If you intend to use your own computer for the unit, make sure you have installed:

RStudio
R version 4.0 or higher22 Those on Windows may find installr::updateR useful.
The tidyverse package

Mark Structure

The course will be structured in four blocks:

Tidy: Learn some theory behind why some data is “easy” to work with, and how to leverage this theory to do better analysis. (2 weeks)
Visualization: Learn about color, structure, and presentation of scientific diagrams. (2 weeks)
Regression: (Re)learn regression as a “supervised” learning problem, focusing on making good guesses given your information. (2+3 weeks)
Student Choice: Vote on topics, such as “Clustering,” “Data Reduction,” “NetCDF”, or “Smoothing Regression” (1 week)

Final marks are based on a mid-term exam and a final. The midterm is 40% of your overall mark, and the final 60%. We will provide answers on the “interim” workbooks as the course progresses. There will be one “consolidation” review before the final. For each assessment, answer keys will be posted after the due date, and the answers will be walked through in class. The final assessment is worth 60% of the overall mark. The midterm will cover the first two topics. The final will be cumulative, meaning that you’ll be expected to know how to tidy and visualize by then.

In addition to the timetabled lectures, there may be pre-recorded videos to help explain or discuss specific components of the reading. All lectures will be delivered live online.

The labs are intended as time for peer teaching and learning, so fostering a sense of community is critical for the module.

Materials

Data for assessments will be uploaded to Blackboard, as well as on the schedule at the bottom of this syllabus. The data required for the course is uploaded here, as well as on blackboard.

Reading

Readings are listed in the schedule. Please attempt the reading each week before the timetabled lecture. In some weeks, there may also be a short recorded lecture to clarify the reading. Readings for the module will be drawn primarily from three sources.

R4DS, R for data science, by Garrett Grolemund & Hadley Wickham. This source is free to all and publically available.
FDV Fundamentals of data visualization, by Claus Wilke. Will generally be useful in this module as a reference for plotting and example of first-class visualization style. The book itself has no code, but you can refer to the R Markdowns used to build the book on the GitHub page by clicking the Rmd file.
ISL, Introduction to Statistical Learning, by Gareth James et al. It is available as a PDF from the author’s website. This book is the best simple introduction to data science concepts out there.
SR is an introduction to theory-driven statistical modeling. It’s the single-best book (I think) to learn about how cutting edge contemporary statisticians think about doing statistical analyses. It is slightly too advanced for this course, but simple excerpts may be recommended from time to time.

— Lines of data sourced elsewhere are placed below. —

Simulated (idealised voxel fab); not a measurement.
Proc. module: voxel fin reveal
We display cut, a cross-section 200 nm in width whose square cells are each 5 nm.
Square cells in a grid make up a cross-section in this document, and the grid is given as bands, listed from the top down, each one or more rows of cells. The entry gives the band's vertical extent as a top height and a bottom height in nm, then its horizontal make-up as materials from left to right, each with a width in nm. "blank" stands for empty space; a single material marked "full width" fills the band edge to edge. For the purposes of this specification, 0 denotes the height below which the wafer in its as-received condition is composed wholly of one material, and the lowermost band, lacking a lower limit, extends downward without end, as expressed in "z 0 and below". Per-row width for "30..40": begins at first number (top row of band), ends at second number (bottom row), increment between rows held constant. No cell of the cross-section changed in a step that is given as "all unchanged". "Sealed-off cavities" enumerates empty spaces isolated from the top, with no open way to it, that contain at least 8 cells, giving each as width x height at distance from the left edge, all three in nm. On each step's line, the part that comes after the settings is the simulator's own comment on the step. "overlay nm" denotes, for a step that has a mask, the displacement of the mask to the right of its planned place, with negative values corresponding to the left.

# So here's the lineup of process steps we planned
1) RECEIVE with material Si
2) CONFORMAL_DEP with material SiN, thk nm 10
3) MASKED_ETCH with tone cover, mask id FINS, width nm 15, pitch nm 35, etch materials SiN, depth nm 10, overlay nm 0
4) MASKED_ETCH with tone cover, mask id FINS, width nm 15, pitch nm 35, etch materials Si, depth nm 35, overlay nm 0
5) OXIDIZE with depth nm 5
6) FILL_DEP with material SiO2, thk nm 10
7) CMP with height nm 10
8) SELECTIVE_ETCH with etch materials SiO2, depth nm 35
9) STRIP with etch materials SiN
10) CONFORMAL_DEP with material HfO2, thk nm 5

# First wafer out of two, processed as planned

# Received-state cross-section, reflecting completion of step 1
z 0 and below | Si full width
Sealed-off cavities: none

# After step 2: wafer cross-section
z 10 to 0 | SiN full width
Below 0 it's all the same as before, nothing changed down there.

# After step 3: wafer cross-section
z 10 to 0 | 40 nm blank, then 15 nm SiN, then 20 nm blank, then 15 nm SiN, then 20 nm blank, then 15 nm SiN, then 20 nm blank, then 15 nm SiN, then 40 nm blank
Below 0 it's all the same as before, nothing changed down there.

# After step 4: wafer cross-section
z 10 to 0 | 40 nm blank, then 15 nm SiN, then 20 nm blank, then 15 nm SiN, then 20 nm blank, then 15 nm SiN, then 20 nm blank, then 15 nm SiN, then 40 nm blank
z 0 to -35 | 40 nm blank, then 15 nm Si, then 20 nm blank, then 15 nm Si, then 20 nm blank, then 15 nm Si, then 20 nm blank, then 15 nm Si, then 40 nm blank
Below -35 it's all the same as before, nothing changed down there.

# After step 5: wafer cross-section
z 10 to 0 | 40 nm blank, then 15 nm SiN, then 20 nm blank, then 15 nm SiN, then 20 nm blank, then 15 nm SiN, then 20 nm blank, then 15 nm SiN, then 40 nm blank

Often, ISL and SR contain very different developments of the same material. Broadly speaking, this arises from the fact that ISL is written from a “machine learning” perspective and “SR” is written from a “statistical” perspective. After the schedule, I discuss where “alternative” readings can be used to understand or cover the topic from a different perspective. You do not have to read both sources.

For reference, other good books to review and consolidate your programming and computation knowledge include:

GR, Geocomputation in R, by Robin Lovelace, Jakub Nowosad, and Jannes Muenchow. This is free to all and publicly available.
AR, Advanced R, by Hadley Wickham. This is free to all and publicly available. Will not generally be useful in this module, but good to know about if needed.
ARM, Data Analysis using Regression and Multilevel/Hierarchical Models, by Andrew Gelman and Jennifer Hill. This source is not free/public, but is available on Blackboard through the university library.

Schedule

Lectures are held synchronously on Zoom at 5PM Mondays local time.

One lab practical is held each week on Tuesday at 9AM local time.

I appreciate that this does not leave much time for consolidating your knowledge from lecture. So, do the reading before the lecture, and be proactive in scheduling appointments in my Monday Afternoon Office Hours.

Don’t ask, just book.

For all materials I have written, if you change the .html at the end of the URL to .Rmd, you can download the original R Markdown for the assignment. For example, the first comprehension material is available at https://ljwolf.org/teaching/gds/t1.html, and the R Markdown used to build that material is https://ljwolf.org/teaching/gds/t1.Rmd.

Block	Week.Starting	Topic	Reading	Materials
Tidy	27 September	The normal form for data	R4DS 12.1-2, Paper	T1
Tidy	4 October	A vocabulary for data shaping	R4DS 5, 12.3-4	T2
Viz	18 October	On the Grammar of Graphics	FDA 1-4	V1
Viz	25 October	A taxonomy of plots	FDA 5,9,12,14	V2
Reg I	1 November	Theory of Statistical Learning	ISL 2.1; SR 1.1-2	R1.1
Reg I	8 November	Regression as a supervised learning task	ISL 3.1-2	R1.2
Reg II	15 November	Consolidation week	ISL 3.3-5	MA R1.2A
Reg II	22 November	Moving beyond the normal task	ISL 4.1-3	R2.2
Reg II	29 November	Justifying your conclusions	ISL 5.1	R2.3
Topic	6 December	Student Choice!	ISL 8.1-2	Trees
Close	13 December	Review and Consolidation		Mock Final

NOTE: abbreviations used in the table are covered in the reading section of this document.

Alternative Readings

SR’s chapter on linear regression covers similar material to ISL, but focuses on the statistical perspective. This means the two are very different: whereas ISL provides a more “classical” presentation of regression for applied settings, SR focuses on explaining the conceptual basis for regression, working from the basic distributional theory of regression up to regression itself. SR’s chapter 5 is, again, similar to ISL 3.3-3.5 but with much greater philosophical and conceptual depth. Equivalents of ISL 4.1-3 exist in SR 9.2, but the level of sophistication may be again more statistical than desired. SR 6 again is an analogue of ISL 12, but they approach the treatment from very different perspectives.